February 7, 2012

If the courts are overturning 2008 California initiative votes ...

... as they did today with the Proposition 8 vote against gay marriage on the grounds that majority rule violates minority rights, can they please also throw out Proposition 1A from the same ballot? As you'll recall, California's majority of marching morons voted to borrow $10 billion for a SuperTrain! that would go vroom-vroom between Los Angeles and San Francisco real fast. (It's now expected to cost $98 billion). As a member of California's endangered and oppressed minority of non-morons, I want the $10 billion back. 

23 comments:

DCThrowback said...

Sadly, the non-moron party is deep demographic decline.

I hear Minnesota is nice...

Anonymous said...

Eh. The state probably isn't even going to go through with the bond sale. At this point the only people really pushing it are a few Central Valley Democrats (because their section is getting built first).

Dan Kurt said...

My question is when will California collapse?

Dan Kurt

Bob Loblaw said...

If the courts are overturning 2008 California initiative votes ...

It's Tuesday.

No Name said...

The courts found a right to Gay marriage in the US constitution. Not surprising since it was right next to the right to sodomy and the right to an abortion.

Frankly, I don't care anymore. People are willing to accept Fascism as long as they like the result and you call it by some other name like "Judicial Review".

Until the SCOTUS finds a constitutional right that hurts the 1% or social liberals this crap will continue.

Anonymous said...

How can every other country manage high speed rail but we can't.

Anonymous said...

What? You don't want to zip from Fresno to Bakersfield at 200 miles/hr?

beowulf said...

Freight, commuter, intercity rail in the NE makes sense. High speed rail is as overengineered as a street-legal rocket car. Its simpler and cheaper just to fly.

Bullitt315 said...

The right to gay marriage is an obvious right but the right to bear arms which actually is in the constitution is an outdated notion. Smart readers they are.

Anonymous said...

"How can every other country manage high speed rail but we can't"
________________________

Pray tell, how many Californians have a need to go from SF to Modesto or Fresno or Bakersfield by high speed rail?

I can just as quickly leave SFO and be in LA hour an hour after boarding.

Duh.

Anonymous said...

"How can every other country manage high speed rail but we can't."

they have much higher population density.

Gee, wouldn't it be great if we did, too? Oh, wait.

Anonymous said...

"How can every other country manage high speed rail but we can't."

1. Not every other country can. For propaganda purposes, some claim they've done it, but it's a mess. Stop believing government lies.

2. This country is extremely spread out. "Why so many cars? Why so much sprawl?" BECAUSE IT'S BIG. It's not some evil pathology of provincial Americans - it's geography.

Dan Kurt said...

re: "...intercity rail in the NE makes sense. beowulf said..."

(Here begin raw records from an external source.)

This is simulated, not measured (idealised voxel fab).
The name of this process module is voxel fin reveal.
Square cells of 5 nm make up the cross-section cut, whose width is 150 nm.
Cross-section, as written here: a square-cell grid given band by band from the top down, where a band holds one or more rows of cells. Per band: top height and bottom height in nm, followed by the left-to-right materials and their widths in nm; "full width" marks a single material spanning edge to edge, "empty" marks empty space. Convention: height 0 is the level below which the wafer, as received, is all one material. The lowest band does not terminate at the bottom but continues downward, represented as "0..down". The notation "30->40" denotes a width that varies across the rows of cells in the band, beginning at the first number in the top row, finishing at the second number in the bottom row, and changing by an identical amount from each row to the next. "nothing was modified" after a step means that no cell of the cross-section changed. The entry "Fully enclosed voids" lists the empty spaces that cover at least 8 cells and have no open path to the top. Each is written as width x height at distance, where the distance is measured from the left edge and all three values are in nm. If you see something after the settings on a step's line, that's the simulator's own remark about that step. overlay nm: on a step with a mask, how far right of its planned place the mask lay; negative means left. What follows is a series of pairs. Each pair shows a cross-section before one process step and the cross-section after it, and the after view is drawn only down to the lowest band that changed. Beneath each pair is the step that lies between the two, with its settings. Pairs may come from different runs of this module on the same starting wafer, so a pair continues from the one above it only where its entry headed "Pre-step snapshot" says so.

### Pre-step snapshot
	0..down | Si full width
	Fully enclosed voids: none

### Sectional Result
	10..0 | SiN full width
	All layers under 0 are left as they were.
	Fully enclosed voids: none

Been tried all across the USA, East to West. My late mother who was born in 1918 talked about the vast interurban trolley networks of her childood and young adulthood and visiting relatives on them in Pennsylvania and (I think) Ohio.

Google Interurban Trolleys and see the history.

The interurbans could not compete with the automobile and constantly improving road system in the 20th century.

Dan Kurt

Anonymous said...

Steve, seriously, where are your weekly essays for VDARE? Very much missed.

peterike said...

Rail only works between highly dense, geographically compact urban centers with dense mass transit systems (e.g. NY to Boston). Otherwise, when you step off that high-speed rail in Fresno or wherever, where the hell do you go without a car?

You step off in Manhattan or Boston, you can get everywhere you need to go.

Europe has many such urban centers with effective mass transit within short distances. It's not that hard to figure this stuff out.

Though perhaps California could combine initiatives and have a "Glory Holes Car" on the high-speed rail where you can pass the time engaged in entertaining activities which are smiled upon by our betters.

Glaivester said...

This is why Matt Yglesias wants to empty out 90% of the people from the suburbs and rurals and move them into New York, Boston, D.C., Chicago, LA, and a few other hubs (perhaps everyone in the smaller states can congregate in the largest city in their respective state, so all Mainers would live in Portland, all New Hampshirites in Concord, etc.

Bob Loblaw said...

This is why Matt Yglesias wants to empty out 90% of the people from the suburbs and rurals and move them into New York, Boston, D.C., Chicago, LA, and a few other hubs...

Well, he thinks he got beat down because Washington doesn't have a high enough population density.

Internationsl Jew said...

California would be a much nicer, saner, place if the courts respected the will of the people -- Prop 187, Prop 209, not to mention the *previous* vote on the definition of marriage.

slyboots said...

I'm willing to let this instance of judicial activism stand, if we can, in exchange, negate another one - the court's declaration that Prop 187 was unconstitutional.

Seems like a fair trade to me.

Reg Cæsar said...

The interurbans could not compete with the automobile and constantly improving road system in the 20th century. --Dan Kurt

You left out "highly regulated" in the first part, and "highly subsidized" in the second.

Some social engineering schemes are more equal than others, evidently.

Anonymous said...

What? You don't want to zip from Fresno to Bakersfield at 200 miles/hr?

There was a time, if you had a powerful enough car, you could drive from Fresno to B-field at 200 miles/hr.

walter condley said...

I think the $98 bil might just be for the crucial Fresno-Bakersfield leg.

jody said...

having talked with liberals for a long time now, i can tell you that they will go to enormous lengths and construct truly impressive logic pretzels to justify ANYTHING for which they feel some deep, passionate to defend. and they are arrogant and condescending about it, insinuating that YOU are the moron for not seeing how self evidently correct they are. like you would have to be positively stupid and backwards to not see how right they are.

gay marriage is just one of these things. 10 years from now, when mestizos or africans are the largest group in a few states, liberals will go through TREMENDOUS mental gymnastics to explain why it is utterly, obviously correct to continue to give them preferential treatment in every aspect of law, and to continue to discriminate against europeans, even though europeans are just another outnumbered group at that point.

eventually due to demographics, the majority of people will get affirmative action in california, and nobody could explain why this makes sense better to you than a unsufferably pretentious liberal. if you think, hey, maybe the biggest group doesn't need affirmative action now, you'll quickly be told how stupid and wrong you are.

thankfully, reality intrudes on their delusions sometimes. their laughably retarded high speed train will never be built. liberals aren't too good at math, physics, or engineering. heck, the secretary of energy is a professional physicist with a nobel prize in physics, yet he's clueless about...energy.